The BBC is playing a dangerous game
October 15, 2009 10:09The timing could not be worse for the BBC. The disclosure that the British National Party leader Nick Griffin has been invited to be a member of the Question Time panel on October 22 comes hard on the heels of a highly charged appearance by two BNP activists on Radio 1’s flagship current affairs programme Newsbeat — a show not known for hard-hitting journalism.
With an election looming, the BBC finds itself at the vortex of the political debate. Speaking at the Edinburgh Television Festival at the end of August, News Corporation’s James Murdoch argued that the expansion of “state-sponsored journalism is a threat to the plurality and independence of news provision”.
Murdoch may be right when he suggests that the BBC is a commercial threat to the rest of the media because of its £3bn subvention. But he was mistaken to suggest it was state sponsored.
It guards its independence fiercely, as anyone who follows the Middle East knows, and prides itself on being a broad church.
Despite Tory allegations over the years that it has been too New Labour-friendly, it was recently criticised by Culture Secretary Ben Bradshaw for being soft on the Tories at the Manchester conference.
To cap matters, the BBC provided a helpful link
Being kind to the Tories is one thing. Giving the “oxygen of publicity” to the BNP, to use Mrs Thatcher’s famous phrase about the IRA, is another.
Clearly, Ric Bailey, the BBC editor involved with Question Time, saw the controversy coming when he posted an “Editor’s blog” on September 7, first revealing the reasons for the invite to Griffin.

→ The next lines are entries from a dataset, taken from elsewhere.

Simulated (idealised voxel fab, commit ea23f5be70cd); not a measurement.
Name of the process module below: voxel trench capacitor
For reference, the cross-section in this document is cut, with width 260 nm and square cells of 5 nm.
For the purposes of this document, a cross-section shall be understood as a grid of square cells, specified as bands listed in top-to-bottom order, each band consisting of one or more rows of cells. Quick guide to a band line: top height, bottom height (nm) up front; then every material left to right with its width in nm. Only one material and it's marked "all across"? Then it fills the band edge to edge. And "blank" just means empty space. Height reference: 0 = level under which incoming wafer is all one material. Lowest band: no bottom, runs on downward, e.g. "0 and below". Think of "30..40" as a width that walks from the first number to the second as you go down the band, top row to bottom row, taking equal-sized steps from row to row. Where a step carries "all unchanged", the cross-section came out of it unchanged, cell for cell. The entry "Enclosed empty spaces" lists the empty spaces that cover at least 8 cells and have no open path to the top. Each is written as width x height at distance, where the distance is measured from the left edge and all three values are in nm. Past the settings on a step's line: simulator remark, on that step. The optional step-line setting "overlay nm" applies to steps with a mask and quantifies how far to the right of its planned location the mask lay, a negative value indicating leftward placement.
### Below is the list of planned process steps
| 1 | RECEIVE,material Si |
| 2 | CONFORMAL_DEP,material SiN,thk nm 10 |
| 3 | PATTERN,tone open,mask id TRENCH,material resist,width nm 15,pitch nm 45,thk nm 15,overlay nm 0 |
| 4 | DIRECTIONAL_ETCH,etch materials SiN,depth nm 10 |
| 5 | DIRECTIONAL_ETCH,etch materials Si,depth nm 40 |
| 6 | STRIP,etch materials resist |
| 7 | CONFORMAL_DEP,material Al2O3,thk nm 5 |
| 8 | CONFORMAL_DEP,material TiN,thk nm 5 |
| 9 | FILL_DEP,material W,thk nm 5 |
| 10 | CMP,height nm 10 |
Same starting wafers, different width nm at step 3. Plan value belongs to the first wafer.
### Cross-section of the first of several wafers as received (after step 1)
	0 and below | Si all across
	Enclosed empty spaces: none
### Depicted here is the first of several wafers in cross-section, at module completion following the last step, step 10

The blog claimed that “impartiality” — part of the BBC’s remit — was “less about mathematics and more about good judgment”. It then went on to make the mathematical case noting that more than one million people voted BNP in the recent European election, it now has two MEPs and more than 50 local councillors. The invite, it argued, recognised that level of electoral support.
It noted that the BBC cannot apply different standards to different parties and to do so would be challengeable in the courts.
Bailey’s blog was written well before the Mail on Sunday disclosed the storm over the appearance of two BNP activists in its editions of October 10. The paper noted that Newsbeat had introduced the participants as two guys who are members of the BNP, failing to mention that both Joey Barber and Mark Collett held senior posts.
Collett is a former head of BNP youth and appeared in the Channel 4 documentary Young, Nazi and Proud in 2002, in which he was filmed as saying “Hitler will live forever.” He was later tried on race hate charges and cleared.
In the Newsbeat programme, Barber questioned the background of England footballer Ashley Cole, claiming: “He cannot claim he is ethnically British.” Such observations on Radio 1, where the audience is young and less politically informed, raises serious questions about giving the BNP a national platform. The fact that more than 100 complaints were lodged indicates the offence caused.
To cap matters, the BBC website provided a helpful link to the BNP.
Among those to raise objections was Justice Minister Jack Straw, who wrote in the Guardian that the interview was a clear breach of BBC guidelines and underlined the BBC’s “shaky reporting” of the BNP. The Shadow Culture Secretary Jeremy Hunt weighed into the argument saying the BBC was “sadly succumbing” to those like Griffin who “defend rights for whites with well-directed boots and fists”.
The Newsbeat imbroglio places Straw in an invidious position as he previously had agreed to appear on the Question Time panel with Griffin.
No doubt Straw is intellectually quite capable of seeing off Griffin’s views. But providing the BNP with any platform at all is dangerous. The charter may demand impartiality — but giving prime air time to bigots cannot be what the writers of the charter intended. At the very least this is matter for the BBC Trust to look at.